There are many homeowners who could not afford their house if they were to be looking to buy right now.
Utah Rep. Val Potter, R- North Logan, shared this concept with a room of Cache Valley residents recently and said that he would be included among those homeowners as well.
“First accept the fact that there is a problem,” said Potter who is co-chair of the commission for affordable housing, as he addressed a question about how the community can get involved. “The problem is that wages haven’t gone up at the same rate as housing. It is something that is affecting a large swath of the population. Something has to be done.”
What exactly needs to be done has been the topic of many conversations in Cache Valley over the past couple weeks.
Last year, the legislature passed a bill that requires cities to follow certain steps and ultimately open more housing options within their boundaries, and Potter said that has provided more opportunities and has been a step in the right direction. However, there is still more to be done.
A bill sponsored by Sen. Anderegg and Rep. Potter is being discussed at the state capitol. The bill is a $35.3 million proposal to promote construction of affordable homes and help families struggling to pay rent.
“This bill comes at the problem in a little different way as we look at ways to help developers finance projects to make them more affordable for the moderate- to low-income people,” Potter said.
Realtors and builders along with county and city officials and several others are involved in the commission to find ways to produce reasonably priced housing.
Potter acknowledged that many people don’t think the government should get involved in this, but he said good can come from working together and looking at the problem from all angles.
During a Cache Valley Chamber of Commerce Legislative Affairs Committee meeting last week, committee members discussed the many different parts of this issue and tried to narrow down possible solutions.
“We have a growing problem in the valley with homelessness and a lot of it is driven by affordability and availability of housing,” said Paul Davis, a committee member. “And it is just going to get worse, based on all of the projections I am seeing.”
The most recent point-in-time count recorded 66 homeless people living in the valley. According to Davis, the survey asks for the last mailing address and revealed that most of them have lost their home due to their inability to keep up with the payments.

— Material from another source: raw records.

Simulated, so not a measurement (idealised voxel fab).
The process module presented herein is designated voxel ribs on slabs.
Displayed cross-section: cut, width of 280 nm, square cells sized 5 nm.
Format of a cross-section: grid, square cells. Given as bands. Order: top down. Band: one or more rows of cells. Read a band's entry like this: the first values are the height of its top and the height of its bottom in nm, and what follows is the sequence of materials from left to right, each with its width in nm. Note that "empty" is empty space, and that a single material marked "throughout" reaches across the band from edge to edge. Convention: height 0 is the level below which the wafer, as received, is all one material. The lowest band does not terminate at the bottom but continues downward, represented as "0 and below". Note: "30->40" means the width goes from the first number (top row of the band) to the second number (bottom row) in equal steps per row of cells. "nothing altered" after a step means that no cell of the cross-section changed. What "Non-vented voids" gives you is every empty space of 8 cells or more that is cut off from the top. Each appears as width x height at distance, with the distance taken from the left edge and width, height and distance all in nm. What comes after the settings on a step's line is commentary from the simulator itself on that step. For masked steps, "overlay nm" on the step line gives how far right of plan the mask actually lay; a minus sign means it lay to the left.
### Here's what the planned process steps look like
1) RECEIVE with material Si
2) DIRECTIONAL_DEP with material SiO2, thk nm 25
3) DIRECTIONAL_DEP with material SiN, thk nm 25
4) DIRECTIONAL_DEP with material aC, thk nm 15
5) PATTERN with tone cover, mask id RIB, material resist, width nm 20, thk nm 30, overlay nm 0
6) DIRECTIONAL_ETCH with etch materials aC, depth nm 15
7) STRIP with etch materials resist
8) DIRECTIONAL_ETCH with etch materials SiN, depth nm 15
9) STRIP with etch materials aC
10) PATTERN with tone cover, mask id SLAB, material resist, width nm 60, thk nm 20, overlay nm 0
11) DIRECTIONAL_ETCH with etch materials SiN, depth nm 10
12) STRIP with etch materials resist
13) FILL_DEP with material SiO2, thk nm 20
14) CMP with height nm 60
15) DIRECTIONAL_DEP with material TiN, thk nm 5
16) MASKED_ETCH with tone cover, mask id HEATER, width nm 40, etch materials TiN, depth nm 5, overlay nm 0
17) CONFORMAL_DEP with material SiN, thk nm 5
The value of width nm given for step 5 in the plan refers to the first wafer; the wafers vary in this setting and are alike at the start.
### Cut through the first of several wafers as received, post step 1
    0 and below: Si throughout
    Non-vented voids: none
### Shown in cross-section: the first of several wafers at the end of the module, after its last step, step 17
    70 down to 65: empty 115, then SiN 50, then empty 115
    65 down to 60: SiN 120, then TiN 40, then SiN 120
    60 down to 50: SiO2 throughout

According to the Utah Association of Realtors, the median price of a home in Cache County is over $247,000 as of 2018, and surrounding counties are showing similar numbers.
“No amount of money that the government throws at the problem is going to solve it,” Davis said. “There has to be some reason that developers would build smaller homes, more affordable homes.”
S.B. 39 addresses the incentives in the form of nearly $15 million that would go toward crucial loans to help developers of affordable housing build up to 2,300 apartments for low-income tenants through the state-managed Olene Walker Housing Loan Fund.
To grapple with the growing rate of homelessness, the bill outlines $15 million that would go toward rental assistance for somewhere in the range of 3,000 families.
Logan School District Superintendent Frank Schofield noted that the other issue with affordable housing is that it translates to smaller homes.
“What we have seen in Logan is that it turns into families staying in one location for a shorter amount of time and then moving,” Schofield said. “The housing realities of Logan city have a direct impact on how long families stay in Logan city, which impacts the feel of the community, neighborhood, investment in local politics, etc.”
Schofield said that it is becoming less common for young families to be able to afford single-family homes, and a developer can’t make it affordable for those families without losing profit.
Davis said the other issue is that some neighborhoods balk at the idea of more growth because it may change zoning laws and create more traffic.
While growth may seem necessary to some , where that growth takes place also needs to be considered.
Cache County Executive Craig Buttars said that it doesn’t make sense to pave over all of the good agricultural land because it is an asset to the community.
“I hope that we can get our cities to do some interdevelopment and change some lot sizes,” Buttars said.
The Senate bill addresses many, but not all, of the concerns discussed by community members, and on Saturday morning at the weekly Cache Valley legislator’s meeting, Sen. Sandall offered some suggestions for people wanting to get involved in the process.
“If you want your city to look a certain way, get involved in city government, go to the planning commission, to the city councils,” said Sen. Sandall, who has been working on the commission with Potter. “We are not going to solve it from the top down. We will solve it working both ways.”
Cache Valley legislators will be hosting town hall meetings every Saturday morning during the 2020 Legislative General Session. The meetings will go from 7:30-9 a.m. at the Historic Cache County Courthouse, 199 N. Main St., Logan.